Cascaded Shadow Maps (CSM) on WebGPU

Usnul · June 19, 2025, 9:15pm

First some pictures

Last one is a Live Demo.

I’ve been a bit stuck on shadows while working on Shade. I didn’t want to go with traditional shadowmaps, as they require parameter tweaking. I wanted a turn-key solution, where the user/developer doesn’t need to consider anything beyond

“do I want shadows?”

Initially I thought about CSM (Cascaded Shadow Maps), but I dismissed them because as wonderful as they are - they have a bunch of drawbacks. Namely - you need to rasterize a lot of pixels, which can be memory-heavy, and depending on your scene complexity - you’re potentially vertex-shader-bound. Lastly - CSM does have a weakness that it’s still resolution-dependent, it’s still close-enough to traditional shadowmapping that you need to pick resolution for each cascade and how many cascades you want.

Next, I looked into Virtual Shadow Maps, pioneered by the Assassins Creed in 2010s, in recent years Unreal brought them back into the mainstream where they exploit their software rasterizer along with Nanite to make them a very compelling solution.

With VSM (Virtual Shadow Maps) I ran into the issue that WebGPU lacks multi-draw, and each tile of the shadow map is a separate rasterization process. For a single simple shot we might have close to a hundred such tiles. So VSM is a no-go as it currently stands. I thought about various hacks to circumvent this, but ultimately decided against it. VSM has a weird limitation still, in that it requires you specify overall shadow bounds, like like with a traditional shadow map. With the resolution in the neighbourhood of 160,000 x 160,000 pixels - it’s not a major limitation, but it’s still there.

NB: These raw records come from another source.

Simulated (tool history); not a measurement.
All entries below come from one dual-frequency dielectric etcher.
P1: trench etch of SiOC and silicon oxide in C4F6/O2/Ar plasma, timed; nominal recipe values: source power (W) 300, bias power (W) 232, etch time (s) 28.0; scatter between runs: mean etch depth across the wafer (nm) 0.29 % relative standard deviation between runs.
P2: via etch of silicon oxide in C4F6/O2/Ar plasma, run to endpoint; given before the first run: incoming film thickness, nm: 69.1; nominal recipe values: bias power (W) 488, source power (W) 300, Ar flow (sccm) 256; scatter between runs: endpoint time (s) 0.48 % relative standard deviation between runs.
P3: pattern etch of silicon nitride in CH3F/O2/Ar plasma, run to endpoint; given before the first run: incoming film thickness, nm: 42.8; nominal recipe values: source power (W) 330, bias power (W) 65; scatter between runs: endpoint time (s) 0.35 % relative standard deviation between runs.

Next, I went for ray traced shadows, and you can see a few demos in the Shade topic with RTX shadows. RTX shadows, I believe will replace shadow maps entirely at some point, as they are better in every respect except for compute requirements. But we’re not there yet. RTX is not supported natively in WebGPU, and my implementation didn’t run fast enough for my liking.

So, coming back full circle - I recently watched a presentation on “Tiny Glade” by Tom Stochastic. And Tom used CSM to a great effect. Then I remembered the "Alan Wake 2" presentation from REAC 2024, and how they mitigates some of the issues with CSM as well; I decided to give cascaded shadow maps a go.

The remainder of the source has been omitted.